Landmark study finds that 40 percent of young Brits are queer


A new study has found that Britain is becoming a “rainbow nation” with growing numbers of young people having some same-sex attraction even if they don’t always identify as LGBTQ+.

The Ipsos survey for the LGBTQ+ group Stonewall interviewed more than 6,000 representative Britons in three polls run from June to August 2022.

The results, published in the Rainbow Britain report this month, show a marked generational difference when it comes to people’s stated identities and sexual attractions.

While the vast majority of the population (84%) said they are straight, when these numbers are broken down according to age groups, striking contrasts emerge.

The study found that while 91% of Baby Boomers (those born between 1946 and 1964) identified as straight, only 71% of Gen Z (born between 1997 to 2012) identify the same.

Among Gen Z, 14% of the respondents identified as either bi (10%) or pansexual (4%) while just 2% of Baby Boomers identified as bi and none surveyed identified as pan. This suggests that being attracted to people of more than one gender is becoming more and more common compared to older generations.

And when the survey asked people who they find sexually attractive instead of which sexual orientation they identify with, the picture also altered dramatically.

While 84% of the population said they identify as straight, only 66% of the population said they are exclusively attracted to people of the opposite sex.

The authors say this means that “when we talk about LGBTQ+ lives and relationships, we are talking about a wider group than those who explicitly identify themselves as part of the community”.

It “gives us a clearer indication of the true pattern of sexual attraction in the population – a sense of how many people might one day come out in a world where discrimination against LGBTQ+ people didn’t exist, and we were all free to live our lives.”

“Sexual orientation doesn’t appear to be influenced by social class in any way.”

There was also a trend of younger people being more likely to report same-sex attraction. Only just over half of Gen Z (53%) are exclusively attracted to people of the opposite sex, compared to over three-quarters (77%) of the Baby Boomers.

Taking account of the 7% who don’t know, or prefer not to say, two in five (40%) of the youngest people in the survey have attractions that are queer.

In terms of gender identity, 49% identified as women, and 48% as men, with about 3% of the population identifying as transgender, non-binary, genderqueer/fluid or agender.
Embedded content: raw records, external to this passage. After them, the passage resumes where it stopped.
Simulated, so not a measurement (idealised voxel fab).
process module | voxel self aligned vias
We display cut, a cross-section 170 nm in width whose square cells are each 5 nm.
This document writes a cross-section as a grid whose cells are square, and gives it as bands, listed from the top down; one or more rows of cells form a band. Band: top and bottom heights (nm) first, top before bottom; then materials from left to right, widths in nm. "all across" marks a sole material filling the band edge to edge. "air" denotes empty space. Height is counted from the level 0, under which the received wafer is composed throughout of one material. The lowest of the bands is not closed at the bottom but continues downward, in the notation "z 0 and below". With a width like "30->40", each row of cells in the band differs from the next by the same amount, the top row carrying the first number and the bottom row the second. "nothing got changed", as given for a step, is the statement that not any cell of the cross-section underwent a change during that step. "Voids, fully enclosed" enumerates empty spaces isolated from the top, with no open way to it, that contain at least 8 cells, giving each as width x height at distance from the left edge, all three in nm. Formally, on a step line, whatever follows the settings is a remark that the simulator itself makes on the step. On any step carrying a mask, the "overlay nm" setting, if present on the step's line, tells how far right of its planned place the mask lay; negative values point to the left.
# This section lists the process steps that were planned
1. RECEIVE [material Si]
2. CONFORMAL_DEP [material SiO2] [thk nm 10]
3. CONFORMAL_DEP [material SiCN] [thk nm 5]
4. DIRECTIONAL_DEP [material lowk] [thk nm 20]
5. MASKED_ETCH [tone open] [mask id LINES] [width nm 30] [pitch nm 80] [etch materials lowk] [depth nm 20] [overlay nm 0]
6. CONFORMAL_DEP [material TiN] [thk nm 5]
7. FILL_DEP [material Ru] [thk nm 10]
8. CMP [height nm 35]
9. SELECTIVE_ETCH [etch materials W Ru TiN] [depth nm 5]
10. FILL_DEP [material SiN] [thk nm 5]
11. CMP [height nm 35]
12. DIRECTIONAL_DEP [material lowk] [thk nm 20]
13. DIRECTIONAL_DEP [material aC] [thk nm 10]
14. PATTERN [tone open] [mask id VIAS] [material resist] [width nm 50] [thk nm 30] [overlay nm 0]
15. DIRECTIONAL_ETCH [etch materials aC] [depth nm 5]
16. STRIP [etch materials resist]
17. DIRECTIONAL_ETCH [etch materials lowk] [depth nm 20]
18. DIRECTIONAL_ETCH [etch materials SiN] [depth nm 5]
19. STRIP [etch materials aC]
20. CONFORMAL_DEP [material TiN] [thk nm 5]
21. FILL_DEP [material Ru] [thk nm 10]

The study further found that when it comes to ethnicity or measures of class position: social grade, education, and employment, there do not appear to be any statistically significant differences by sexual orientation across any of these groups.

“This is important because stories in the press and commentary in popular culture often suggest that coming out as LGBTQ+ is in some way an affectation of the more privileged in society,” said the authors of the report. “However, in our data, there is no evidence of this – sexual orientation doesn’t appear to be influenced by social class in any way.”